Beautiful Hero by Jennifer Lau comes with the subtitle “How We Survived The Khmer Rouge.” I could not help but compare it to stories of the Nazi Holocaust; many others have made the same comparison, I am in no way original in doing so. This is the story of one family’s successful attempt to escape from a country occupied and ruled by a group of leaders who followed the politics of genocide. Pol Pot was the principal leader but could not exercise complete autocratic power. As recently as last year some of his close advisers were still appearing in court charged with war crimes. Things did not get much better for the Lau family after the 1978 Vietnamese invasion because there were pockets of the country still partially under control of remnants of the Khmer Rouge. We know that Pol Pot died in 1998 under suspicious circumstances. I was living in Cambodia at the time and have yet to see accurate information about the circumstances surrounding his death.
The author was a few months away from her twelfth birthday when she arrived in the United States in 1981 with eight others in her family. Her experiences with the Khmer Rouge began when she was five and lasted four years. She and many members of her family arrived in a Thai refugee camp in 1979, luckily for her and her family, as the border was closed soon after their arrival. Border closings frequently seemed to be on a whim and it was sometimes hard to determine who was responsible. The border could have been closed by Thai, Vietnamese, or Cambodian authorities.
This is a difficult book to read. The lengths people had to go in order to find food and water was almost unbelievable to me. I have lived in the area for decades, to include wartime service, but I remain amazed at what I read. Lau’s family made attempts to escape to Thailand before their successful one in 1979. During one attempt, in an incident I can’t believe I had never heard of, the family crossed to Thailand, was put on one of several sixty passenger buses, and driven to an area in the Dangrek mountains. Almost forty-five thousand refugees over five days were taken to the top of a mountain and were made to jump and slide down steep terrain. When they were reluctant to do so after a period of several hours, Thai soldiers fired into the crowd. The country they were reentering was Cambodia and the border areas were heavily mined. It took the family two weeks to get to the base of the mountain as they proceeded slowly, each foot placed exactly in the place where the previous person walked to avoid detonating mines.
Reading this novel from the beginning, readers will encounter anecdotes that are so life-threatening things could not get worse. And then they do. The Lau family spent three months walking from the base of the mountain to built-up areas near Siem Reap. There they were able to build up a stock of food and water so they could begin their next attempt to cross into Thailand.
There is an Epilogue in which the author details where the family lives presently and what they are doing. It should be eye-opening for immigration reform advocates. The Lau family is contributing. I would be interested to hear what some of them think of the government-by-chaos policy currently in place.

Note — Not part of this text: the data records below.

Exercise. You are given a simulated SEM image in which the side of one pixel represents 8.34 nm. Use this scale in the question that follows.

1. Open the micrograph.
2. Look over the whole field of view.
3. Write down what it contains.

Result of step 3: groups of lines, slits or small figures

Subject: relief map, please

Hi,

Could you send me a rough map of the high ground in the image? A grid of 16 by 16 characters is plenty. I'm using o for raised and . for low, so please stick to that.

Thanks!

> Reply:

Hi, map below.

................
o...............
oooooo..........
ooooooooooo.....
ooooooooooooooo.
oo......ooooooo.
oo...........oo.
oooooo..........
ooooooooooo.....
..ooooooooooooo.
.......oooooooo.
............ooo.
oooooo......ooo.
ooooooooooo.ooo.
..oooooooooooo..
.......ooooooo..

There is also an Author’s note section that readers might be interested in. One of the two purposes stated is to relieve some of the nightmares of her survival ordeal. Seeing so much death and killing between the ages of five and nine may have produced something like Post Traumatic Stress Disorder (PTSD).
This is a five-star Amazon read and is available through Kindle Unlimited. This is one of those “iffy” novels that might benefit from a trigger warning about explicitly described physical cruelty. I am not in favor of trigger warnings except for keeping explicit material out of the hands of the very young. This novel does not qualify under my guidelines, but I would not recommend it to my ten-year-old child. Note that Jennifer Lau was almost ten when she crossed into Thailand.
And a final question, who is the Beautiful Hero? Hint: It is not Jennifer Lau. Once you know who the Hero is, pay attention to that person’s behavior as the story develops. It is inspiring.